When UC Santa Barbara hands out its annual “Venky” award for entrepreneurial leadership each spring, typically it is a top scientist who gets the hardware.
That’s because the award is named after Venky Narayanamurti, the former UCSB dean of engineering and an architect of the strategy that made UCSB a world leader in materials, photonics and other fields.
But this year was different — the award went not to a technologist and not to a UCSB alumnus, but to an enabler of technology who is part of the broader innovation culture of the South Coast. And Venky himself traveled all the way from the Boston area to offer remarks about the future of technology.
The enabler of technology is Lynda Weinman, founder and leader of Lynda.com, the spectacularly successful company that enabled thousands of people to better understand graphic design, spreadsheets and software. Lynda.com became one of the first companies in the region to achieve true “unicorn” status when it was sold to LinkedIn for $1.5 billion in 2015. The transaction closed on the day the Business Times inducted Weinman into our Business Hall of Fame.
In her remarks, Weinman described herself as an accidental teacher and entrepreneur who stumbled on the idea that instructions for operating personal computers should be written for consumers, not technicians.
“Imagine not touching a computer until you were 28 years old,” she said, providing perspective about the way that new waves of technology have overtaken our lives and those of our grandkids. “I began my career not understanding I was a teacher,” she said, adding that “the hallmark of entrepreneurs is to make an improvement to something that exists.”
Under Weinman and her husband Bruce Heavin, Lynda.com took computer manuals that were often repurposed as monitor supports and transformed them into videos that were easy to watch and easy to follow.

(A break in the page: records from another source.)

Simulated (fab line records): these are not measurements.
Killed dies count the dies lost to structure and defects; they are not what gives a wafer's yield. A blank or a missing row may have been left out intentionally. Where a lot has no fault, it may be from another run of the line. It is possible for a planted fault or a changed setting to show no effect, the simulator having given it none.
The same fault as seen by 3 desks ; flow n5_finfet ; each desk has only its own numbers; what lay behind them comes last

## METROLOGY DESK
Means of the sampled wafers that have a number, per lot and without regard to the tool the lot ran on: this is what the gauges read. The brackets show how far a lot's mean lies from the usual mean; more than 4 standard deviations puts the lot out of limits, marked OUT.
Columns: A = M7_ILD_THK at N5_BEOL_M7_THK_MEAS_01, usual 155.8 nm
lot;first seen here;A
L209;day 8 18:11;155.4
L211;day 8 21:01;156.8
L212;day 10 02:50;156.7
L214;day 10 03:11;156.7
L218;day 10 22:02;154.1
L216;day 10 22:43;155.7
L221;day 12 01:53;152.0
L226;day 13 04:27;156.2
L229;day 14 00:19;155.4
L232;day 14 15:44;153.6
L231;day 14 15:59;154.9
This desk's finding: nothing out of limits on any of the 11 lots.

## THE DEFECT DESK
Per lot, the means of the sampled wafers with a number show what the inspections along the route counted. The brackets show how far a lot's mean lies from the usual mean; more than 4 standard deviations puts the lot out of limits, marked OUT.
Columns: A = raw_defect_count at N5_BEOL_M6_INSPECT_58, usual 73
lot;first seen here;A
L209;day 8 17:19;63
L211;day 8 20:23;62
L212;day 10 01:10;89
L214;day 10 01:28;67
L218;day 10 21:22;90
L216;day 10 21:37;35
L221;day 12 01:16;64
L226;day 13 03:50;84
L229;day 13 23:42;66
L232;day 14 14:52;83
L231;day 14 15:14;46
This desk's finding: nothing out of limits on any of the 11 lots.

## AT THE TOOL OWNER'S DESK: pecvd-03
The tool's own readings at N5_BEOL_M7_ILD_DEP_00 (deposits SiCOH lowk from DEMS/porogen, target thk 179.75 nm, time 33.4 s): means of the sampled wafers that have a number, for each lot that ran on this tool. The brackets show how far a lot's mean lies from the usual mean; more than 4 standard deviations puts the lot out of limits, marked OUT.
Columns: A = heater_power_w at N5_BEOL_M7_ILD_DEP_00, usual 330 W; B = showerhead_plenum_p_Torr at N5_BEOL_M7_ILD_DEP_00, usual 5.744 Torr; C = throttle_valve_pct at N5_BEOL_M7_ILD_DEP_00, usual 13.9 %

The company grew in part by not following the traditional venture capital model; it generated cash that was invested back into the business, driven largely by the passionate engagement of its subscribers.
Along the way, Weinman, who had a nontraditional experience herself, transformed the idea of education, shedding a lot of the academic superstructure in favor of an enjoyable, skills-based experience that allowed each student to “work at his or her own pace.”
“Education is a tarnished brand,” she said, “but learning is pristine.” She also discovered the tremendous power of film and the visual arts to stimulate learning and creativity, she said.
During his remarks, Narayanamurti, who left UC Santa Barbara to become dean of engineering at Harvard, applauded Weinman’s intuitive approach to learning.
He talked about the challenge of providing engineering students with more background in humanities and social sciences to make sure that technology remains in touch with the humans who will use the inventions of the future.
During a conversation after the program, he told me he was working on a book that will be a series of essays about technology and its role in society. He pointed out that behavioral economics has transformed a profession that was rooted in mathematics and wondered if something similar might happen for technology.
My takeaway was that technology and education are two fields that have been dragged into the public square in recent years. The impact of new technology on jobs in the manufacturing sector has caught a lot of people by surprise and created a lot of social distress. Likewise, the debate over the future of public education has gotten louder and louder.
It’s clear that some big thinkers in the tech world will figure out how to bend the curve of technology, and the learning experience, so that it doesn’t leave so many people behind. In their remarks on March 8, Weinman and Narayanamurti gave a few hints about what that future might look like.